Your desire to make “fast” wings for racing involves a lot more than a laminar flow airfoil. The laminar flow (six series) airfoils do in fact have exceptional low drag coefficients at relatively low angles of attack. However at larger angles, they are not any better (and sometimes worse) than more conventional shapes. Such varied airplanes as the P-51 and the low wing piper aircraft use a laminar flow airfoil. In both cases low drag in cruise is an important design parameter, the P-51 as a long range bomber escort, and the Piper as a traveling machine. For flat out straight away speed where the angle of attack can be kept in the drag “bucket” they can be a good choice. However for something like pylon racing, any gain in the straight away will likely be lost in the turns where operation at high angles increases drag significantly.

Radio control models are constantly turning to keep the aircraft in the confines of the airfield with little time spent in straight flight. For such a flight profile, there is little to be gained with the laminar flow airfoils, especially since a slightly cambered airfoil with the maximum thickness a little farther forward usually gives better overall performance in turning flight. Since you mentioned giant scale, you can’t go far wrong using the scale airfoil. The AT-6 uses a slightly cambered airfoil that should work as good as any for a model.

To go fast (assuming the engine size is a given) keeping the weight as low as practical will be more effective than almost anything else you can do. Light wing loading and high power loading are the two most important ingredients for speed. Some areas of possible drag reduction include engine cowling, wing/fuselage interference, landing gear, etc. You must evaluate the drag reduction vs the added weight. These modifications may be limited in a scale model.
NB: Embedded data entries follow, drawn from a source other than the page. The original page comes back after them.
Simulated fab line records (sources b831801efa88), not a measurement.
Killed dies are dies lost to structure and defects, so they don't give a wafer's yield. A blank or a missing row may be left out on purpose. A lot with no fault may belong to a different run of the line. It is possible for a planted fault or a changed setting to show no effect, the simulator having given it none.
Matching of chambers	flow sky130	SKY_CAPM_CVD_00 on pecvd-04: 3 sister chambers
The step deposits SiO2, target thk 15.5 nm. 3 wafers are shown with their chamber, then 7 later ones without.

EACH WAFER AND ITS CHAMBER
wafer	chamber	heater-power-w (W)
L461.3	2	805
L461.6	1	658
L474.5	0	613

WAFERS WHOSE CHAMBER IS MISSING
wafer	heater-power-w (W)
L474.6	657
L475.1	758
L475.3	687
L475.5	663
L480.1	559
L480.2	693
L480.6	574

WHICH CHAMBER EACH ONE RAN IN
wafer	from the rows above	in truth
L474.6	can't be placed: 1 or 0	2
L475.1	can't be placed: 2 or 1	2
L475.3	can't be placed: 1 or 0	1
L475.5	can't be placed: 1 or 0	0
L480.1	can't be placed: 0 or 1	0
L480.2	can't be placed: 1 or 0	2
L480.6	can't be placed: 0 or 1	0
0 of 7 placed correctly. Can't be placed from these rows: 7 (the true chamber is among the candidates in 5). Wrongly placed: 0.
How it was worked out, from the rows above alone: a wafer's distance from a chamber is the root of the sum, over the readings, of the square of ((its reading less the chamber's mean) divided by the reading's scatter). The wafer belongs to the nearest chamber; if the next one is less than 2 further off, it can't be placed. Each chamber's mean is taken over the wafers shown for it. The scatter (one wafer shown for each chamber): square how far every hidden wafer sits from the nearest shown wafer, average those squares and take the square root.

As to tail surfaces, it’s hard to beat the conventional slab design. It’s simple light and pretty low drag. That being said, if you use an airfoil section for the tail surfaces, a modified laminar flow with the maximum thickness at about 50% makes some sense as the tail surfaces operate at quit low angles of attack. I say modified because the “cusp” trailing edge typical of the laminar flow series airfoils is not particularly suitable for control surfaces. Since the drag of the tail surfaces is a small part of the airplanes overall drag, don’t expect too much improvement.